The RAU have recently undertaken some research for the Cotswolds Conservation Board to assess the feasibility of a cooperative grazing approach in the Cotswolds Scarp and High Wold areas. The appropriate management of grassland is essential for the formation and maintenance of important habitats, as well as for the preservation of productive capacity and cultural heritage.

Cotswolds Area of Outstanding National Beauty (AONB) provides a number of conservation and biodiversity benefits but this can be threatened by changes in grassland management and habitat fragmentation.

The project was led by Dr Rhiannon Fisher, Lecturer in Rural Land Use and Management, in partnership with the Countryside and Community Research Institute and with Graduate Trainee in Consultancy, Alice Hamilton-Webb as a Research Assistant. It involved 28 telephone interviews with landowners and graziers to assess current nature of the grassland, management strategies, and to establish various socioeconomic factors associated with grazing across boundaries.
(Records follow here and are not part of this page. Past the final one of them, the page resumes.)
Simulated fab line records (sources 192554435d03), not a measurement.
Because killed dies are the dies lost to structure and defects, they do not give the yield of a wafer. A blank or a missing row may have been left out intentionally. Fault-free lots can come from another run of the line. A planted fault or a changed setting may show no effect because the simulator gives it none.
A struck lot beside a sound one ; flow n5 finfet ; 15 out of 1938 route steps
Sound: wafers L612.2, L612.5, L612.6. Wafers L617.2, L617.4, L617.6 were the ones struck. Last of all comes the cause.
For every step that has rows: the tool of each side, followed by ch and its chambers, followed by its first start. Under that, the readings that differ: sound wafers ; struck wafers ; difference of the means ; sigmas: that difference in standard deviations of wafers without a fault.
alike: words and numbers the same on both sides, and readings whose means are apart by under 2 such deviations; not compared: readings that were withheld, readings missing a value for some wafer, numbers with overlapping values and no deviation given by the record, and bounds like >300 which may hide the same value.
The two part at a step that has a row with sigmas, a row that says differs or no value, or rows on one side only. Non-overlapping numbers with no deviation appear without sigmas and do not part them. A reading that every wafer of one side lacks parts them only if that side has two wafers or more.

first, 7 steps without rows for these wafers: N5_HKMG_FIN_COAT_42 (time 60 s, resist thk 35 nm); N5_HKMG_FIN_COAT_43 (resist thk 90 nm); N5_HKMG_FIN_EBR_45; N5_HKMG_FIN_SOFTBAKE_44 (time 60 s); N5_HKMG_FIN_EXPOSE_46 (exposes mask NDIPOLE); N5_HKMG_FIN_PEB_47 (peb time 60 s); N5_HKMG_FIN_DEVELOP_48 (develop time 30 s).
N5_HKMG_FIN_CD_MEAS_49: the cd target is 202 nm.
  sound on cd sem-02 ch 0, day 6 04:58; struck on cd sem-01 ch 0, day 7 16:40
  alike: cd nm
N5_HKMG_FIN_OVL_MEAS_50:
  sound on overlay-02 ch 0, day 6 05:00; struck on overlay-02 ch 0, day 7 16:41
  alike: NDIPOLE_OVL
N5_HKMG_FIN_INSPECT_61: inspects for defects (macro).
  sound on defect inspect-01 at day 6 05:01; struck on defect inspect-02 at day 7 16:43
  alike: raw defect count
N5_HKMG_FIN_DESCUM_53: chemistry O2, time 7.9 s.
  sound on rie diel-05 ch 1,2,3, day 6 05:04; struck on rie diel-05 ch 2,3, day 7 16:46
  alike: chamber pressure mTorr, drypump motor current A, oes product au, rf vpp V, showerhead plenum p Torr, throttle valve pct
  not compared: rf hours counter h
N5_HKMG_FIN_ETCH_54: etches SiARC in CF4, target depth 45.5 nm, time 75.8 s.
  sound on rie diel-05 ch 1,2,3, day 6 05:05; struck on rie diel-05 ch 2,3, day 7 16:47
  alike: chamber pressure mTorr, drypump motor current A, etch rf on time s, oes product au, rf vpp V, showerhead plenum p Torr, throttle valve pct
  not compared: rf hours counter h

In order to develop a proposal for a pilot cooperative grazing scheme, a focus group was held and attended by some of the farmers. This was in order to further discuss views on grazing in the Cotswolds, and gain feedback and recommendations in relation to whether a business case can be made. The RAU recommended the implementation of a pilot scheme to establish uptake of recommended proposals among landowners and graziers, promoting the potential for the land value to be increased through better management. The approach could sustain the grazing of land, increase habitat connectivity and contribute to the capacity of England’s wildlife to cope with impacts of climate change through movement within their climate envelope.